IT’S not very often that David Bowie and the Bay City Rollers get mentioned in the same breath, but they both feature in the soundtrack of the central character’s life in Butterfly, a brand new show tackling the stigma around mental health conditions.

Butterfly is the first professional production created during the Cultural Shift programme at ARC Stockton. The project aims to challenge commonly held perceptions of disability and disabled people and also to increase opportunities for disabled people to take part in the arts.

Written and directed by Vici Wreford-Sinnott, the one-woman play stars Jacqueline Phillips, who has an accomplished track record in theatre, TV and film work, including appearances in Emmerdale and TV crime dramas George Gently and Vera.

Vici, who has carved a successful career in ground-breaking theatre, said: “Butterfly is a play about the history of stigma, and is never more relevant in today’s climate, with figures rising all the time of those experiencing mental health distress. This new piece tackles the stigma surrounding mental health head on and aims to set the record straight.

“Beatrice is the play’s central character, an unlikely heroine, and all she ever wanted was a quiet life, to stay under the radar and not the microscope. Now, sitting in isolation, waiting for the outcome of a forced mental health assessment, she revisits a personal history she can only just remember, and examines the corner she feels she has been painted into”.

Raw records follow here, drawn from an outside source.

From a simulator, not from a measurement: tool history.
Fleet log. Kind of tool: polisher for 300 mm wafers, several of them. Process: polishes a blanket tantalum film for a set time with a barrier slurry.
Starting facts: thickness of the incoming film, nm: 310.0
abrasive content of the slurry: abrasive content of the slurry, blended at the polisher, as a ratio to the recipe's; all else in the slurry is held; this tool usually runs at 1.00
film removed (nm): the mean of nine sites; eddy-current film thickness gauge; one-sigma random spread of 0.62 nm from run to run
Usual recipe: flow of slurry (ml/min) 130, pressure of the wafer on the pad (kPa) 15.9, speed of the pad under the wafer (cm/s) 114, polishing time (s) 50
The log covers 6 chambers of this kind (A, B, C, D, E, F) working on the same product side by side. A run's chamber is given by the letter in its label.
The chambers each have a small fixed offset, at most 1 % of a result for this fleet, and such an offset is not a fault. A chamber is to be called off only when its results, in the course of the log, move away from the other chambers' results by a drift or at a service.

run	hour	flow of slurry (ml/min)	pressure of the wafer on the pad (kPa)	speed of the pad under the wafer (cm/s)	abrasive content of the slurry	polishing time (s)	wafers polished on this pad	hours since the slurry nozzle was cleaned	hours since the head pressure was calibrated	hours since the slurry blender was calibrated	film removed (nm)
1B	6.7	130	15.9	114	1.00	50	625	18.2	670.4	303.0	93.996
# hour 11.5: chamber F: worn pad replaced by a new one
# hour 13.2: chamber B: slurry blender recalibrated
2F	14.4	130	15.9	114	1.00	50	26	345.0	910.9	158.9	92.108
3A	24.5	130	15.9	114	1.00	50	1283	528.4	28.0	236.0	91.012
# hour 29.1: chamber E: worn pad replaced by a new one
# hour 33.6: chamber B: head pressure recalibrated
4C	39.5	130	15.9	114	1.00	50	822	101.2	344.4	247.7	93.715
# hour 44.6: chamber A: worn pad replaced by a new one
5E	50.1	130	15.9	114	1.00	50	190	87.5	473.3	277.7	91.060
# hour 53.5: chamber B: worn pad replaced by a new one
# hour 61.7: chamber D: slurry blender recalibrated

As with her critically acclaimed 2015 ARC production of The Art of Not Getting Lost, Vici’s new play is again partly based on her own experiences. Vici said, “I’m passionate that we create spaces to enable people to tell their own stories. It’s important to speak out both about mental health conditions as there should be no shame, but also about the cuts in services which are severely impacting on peoples’ lives.”

Vici is interested in the power of culture to bring about change, and has always championed disability equality and challenged discrimination and prejudice in her work. Her new play is supported by ARC’s Cultural Shift Programme funded by the Spirit of 2012, which is creating increased and improved opportunities for disabled people to get involved in the arts.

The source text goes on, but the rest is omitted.